Calendar versioning is detected as version numbers with the year, month and day present in the following combinations: (using the example 11th October 2016) - YYYY.MM.DD, e.g. 2016.10.11 - YYYY.DD.MM, e.g. 2016.11.10 - YY.DD.MM, e.g. 16.11.10 - YY.MM.DD, e.g. 16.10.11 - MM.DD.YYYY, e.g. 10.11.2016 - DD.MM.YYYY, e.g. 11.10.2016 - DD.MM.YY, e.g. 11.10.16 - MM.DD.YY, e.g. 10.11.16 - YYYYMMDD, e.g. 20161011 - YYYYDDMM, e.g. 20161110 - YYDDMM, e.g. 161110 - YYMMDD, e.g. 161011 - MMDDYYYY, e.g. 10112016 - DDMMYYYY, e.g. 11102016 - DDMMYY, e.g. 111016 - MMDDYY, e.g. 101116 This may be followed by further versioning (e.g. 2016.10.11.5.6.2). This type of versioning is detected based on the date of the upload time for the release within a threshold of a number of days (in the defaults file).

Calendar-semantic versioning is detected as version numbers with the major value as the year (either yyyy or yy), and any other series of numbers following it: - 2016.7.1 woud be version 7.1 of 2016 - 16.1.4 would be version 1.4 of 2016 This type of versioning is detected based on the exact year of the upload time for the release.

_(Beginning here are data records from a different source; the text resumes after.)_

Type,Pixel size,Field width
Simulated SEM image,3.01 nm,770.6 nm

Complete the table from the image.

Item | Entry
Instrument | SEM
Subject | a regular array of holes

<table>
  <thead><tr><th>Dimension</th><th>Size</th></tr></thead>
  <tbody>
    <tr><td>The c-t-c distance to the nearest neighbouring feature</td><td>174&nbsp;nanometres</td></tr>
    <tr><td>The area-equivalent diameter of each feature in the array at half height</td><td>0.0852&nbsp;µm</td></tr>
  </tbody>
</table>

All other versionings are detected as semantic versioning.

DETAIL_INFO_KEY: str = 'versioning'
DIGIT_DATE_FORMATS: list[str] = ['%Y%m%d', '%Y%d%m', '%d%m%Y', '%m%d%Y', '%y%m%d', '%y%d%m', '%d%m%y', '%m%d%y']
__init__()
analyze(pypi_package_json)

Analyze the package.

Parameters:

pypi_package_json (PyPIPackageJsonAsset) – The PyPI package JSON asset object.

Returns:

The result and related information collected during the analysis.

Return type:

tuple[HeuristicResult, dict[str, JsonType]]

Raises:

HeuristicAnalyzerValueError – if there is no release information available.

class macaron.malware_analyzer.pypi_heuristics.metadata.anomalous_version.Versioning(value)

Bases: Enum

Enum used to assign different versioning methods.

INVALID = 'invalid'
CALENDAR = 'calendar'
CALENDAR_SEMANTIC = 'calendar_semantic'
SEMANTIC = 'semantic'

macaron.malware_analyzer.pypi_heuristics.metadata.closer_release_join_date module

Analyzer checks whether the maintainers’ join date closer to latest package’s release date.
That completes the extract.